Term limits forced Shuster to relinquish his chairmanship, and he retired in January 2001. Young, who gave up his gavel at the House Resources Committee to move into Shuster's seat, has been busy over the past year. After September 11, he helped craft legislation to bail out the airline industry and to beef up airport security. Now, he and his committee have turned their attention to restoring the Bush Administration's proposed budget cut in highway spending, and to reauthorizing TEA-21 and AIR-21 in 2003. But as he works on these and other issues, Young's greatest challenge, transportation experts say, may be in trying to measure up to the Shuster portrait that hangs on the wall.

In a recent interview, Young, 68, insisted that the comparisons with Shuster don't matter. "People can compare," he said. "I don't really care, as long as I know in my heart that I am doing the best I can." Yet in today's environment-with a flagging economy, smaller-than-expected gas-tax revenues, and a focus on the war on terrorism-Young's best might be less than what transportation advocates really want.
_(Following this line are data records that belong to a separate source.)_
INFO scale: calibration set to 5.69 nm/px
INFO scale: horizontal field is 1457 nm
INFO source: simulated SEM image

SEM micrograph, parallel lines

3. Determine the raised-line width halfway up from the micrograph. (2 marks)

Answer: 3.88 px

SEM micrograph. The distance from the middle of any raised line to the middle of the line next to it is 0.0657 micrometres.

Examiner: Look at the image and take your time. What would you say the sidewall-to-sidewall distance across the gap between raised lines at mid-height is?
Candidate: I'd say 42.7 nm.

President Bush's budget in early February proposed cutting nearly $9 billion in federal highway funds (from $31.8 billion in fiscal 2002, to $23.2 in fiscal 2003). The Administration cited the poor economy and declining tax revenues from gas and truck sales-the revenues that, under TEA-21, were directly tied to highway spending. Because the level of highway spending in fiscal 2003 will serve as the budgetary baseline for the next highway reauthorization bill, many experts believe that the price tag of the reauthorization will be much smaller than predicted just a year ago.

"This is a devastating thing for the highway program," said one Senate Republican aide. "I don't think the next reauthorization bill will look like TEA-21.... Young will get measured on how he responds to it."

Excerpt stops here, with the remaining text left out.